Perfectionism has increased among young people since 1980, as has been shown recently. Perfectionism does have a healthier strain, but it should be noted that it can also be quite unhealthy. The self-compassion must allow people to more easily forgive themselves for not always being perfect.
Relating to oneself in a healthy way can help weaken the association between perfectionism and depression, according to a study published February 21, 2018 in the open-access journal PLOS ONE by Madeleine Ferrari from Australian Catholic University, and colleagues.
Perfectionistic people often push themselves harder than others to succeed, but can also fall into the trap of being self-critical and overly concerned about making mistakes. When the perfectionist fails, they often experience depression and burnout. In this study, Ferrari and colleagues considered whether self-compassion, a kind way of relating to oneself, might help temper the link between perfectionist tendencies and depression.
The researchers administered anonymous questionnaires to assess perfectionism, depression, and self-compassion across 541 adolescents and 515 adults. Their analyses of these self-assessments revealed that self-compassion may help uncouple perfectionism and depression.
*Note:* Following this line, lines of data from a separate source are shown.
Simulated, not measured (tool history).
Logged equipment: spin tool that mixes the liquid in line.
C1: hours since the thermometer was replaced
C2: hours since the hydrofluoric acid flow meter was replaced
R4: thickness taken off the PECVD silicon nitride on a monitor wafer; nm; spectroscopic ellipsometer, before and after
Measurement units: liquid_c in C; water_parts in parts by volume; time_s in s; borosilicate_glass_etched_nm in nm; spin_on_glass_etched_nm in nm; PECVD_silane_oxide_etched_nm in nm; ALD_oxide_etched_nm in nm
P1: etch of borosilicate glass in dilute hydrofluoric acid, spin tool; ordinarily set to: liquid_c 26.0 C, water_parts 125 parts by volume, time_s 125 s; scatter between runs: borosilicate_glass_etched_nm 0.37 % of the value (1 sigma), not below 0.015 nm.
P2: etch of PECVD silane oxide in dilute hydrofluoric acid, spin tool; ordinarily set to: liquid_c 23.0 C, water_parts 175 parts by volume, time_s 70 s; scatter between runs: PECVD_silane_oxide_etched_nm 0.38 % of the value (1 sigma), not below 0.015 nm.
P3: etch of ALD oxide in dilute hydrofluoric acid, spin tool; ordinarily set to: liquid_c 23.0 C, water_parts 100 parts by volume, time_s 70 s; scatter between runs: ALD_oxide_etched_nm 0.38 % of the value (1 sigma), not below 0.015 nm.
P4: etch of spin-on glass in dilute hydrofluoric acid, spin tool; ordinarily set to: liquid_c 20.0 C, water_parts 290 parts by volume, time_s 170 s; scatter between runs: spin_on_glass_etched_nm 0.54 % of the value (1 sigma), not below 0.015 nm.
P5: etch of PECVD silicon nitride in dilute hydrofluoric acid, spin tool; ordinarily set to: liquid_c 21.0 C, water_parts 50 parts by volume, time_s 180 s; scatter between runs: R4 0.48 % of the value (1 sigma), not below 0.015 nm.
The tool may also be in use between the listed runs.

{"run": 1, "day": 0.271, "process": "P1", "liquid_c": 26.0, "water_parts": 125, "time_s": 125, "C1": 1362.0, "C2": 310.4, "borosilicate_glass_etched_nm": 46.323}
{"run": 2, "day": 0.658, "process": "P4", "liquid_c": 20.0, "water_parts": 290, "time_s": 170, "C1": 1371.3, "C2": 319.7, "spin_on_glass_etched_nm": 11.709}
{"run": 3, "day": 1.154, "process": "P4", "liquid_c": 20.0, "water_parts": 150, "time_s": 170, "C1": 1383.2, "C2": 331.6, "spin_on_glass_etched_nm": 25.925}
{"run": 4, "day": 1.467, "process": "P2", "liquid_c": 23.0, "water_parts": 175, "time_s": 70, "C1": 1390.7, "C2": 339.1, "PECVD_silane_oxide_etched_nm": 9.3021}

The replication of this finding in two groups of differently-aged people suggests that self-compassion may help moderate the link between perfectionism and depression across the lifespan. The authors suggest that self-compassion interventions could be a useful way to undermine the effects of perfectionism, but future experimental or intervention research is needed to fully assess this possibility.
“Self-compassion, the practice of self-kindness, consistently reduces the strength of the relationship between maladaptive perfectionism and depression for both adolescents and adults,” says lead author Madeleine Ferrari.
The increases in perfectionism among young people since 1980 are probably caused by the policies of neoliberalism, which began to be implemented much more around 1980 and basically represent undermining mechanisms of social solidarity in society. Also, this is what I wrote when addressing perfectionism and neoliberalism last month: “I have thought for years now that there is generally too much competition and not enough cooperation in society today, which is part of the reason I advocate for reforms such as increasing the use of democratic co-operatives.”
My other advice to people who have struggled with unhealthy variants of perfectionism in the past — as I have — is to simply try to first do well, but maybe not quite to the highest standard you know you’re capable of, and then after that decide if you want to improve what you were doing any further. There are times when it’s much better to do something at 80 to 90 percent of your potential instead of not doing it at all. Experiences (and doing something at 80 to 90 percent rather than not at all is an experience) can be immensely valuable, and based on the findings that show a lot of millennials are prioritizing experiences over traditional gifts, there should be an improving understanding of this.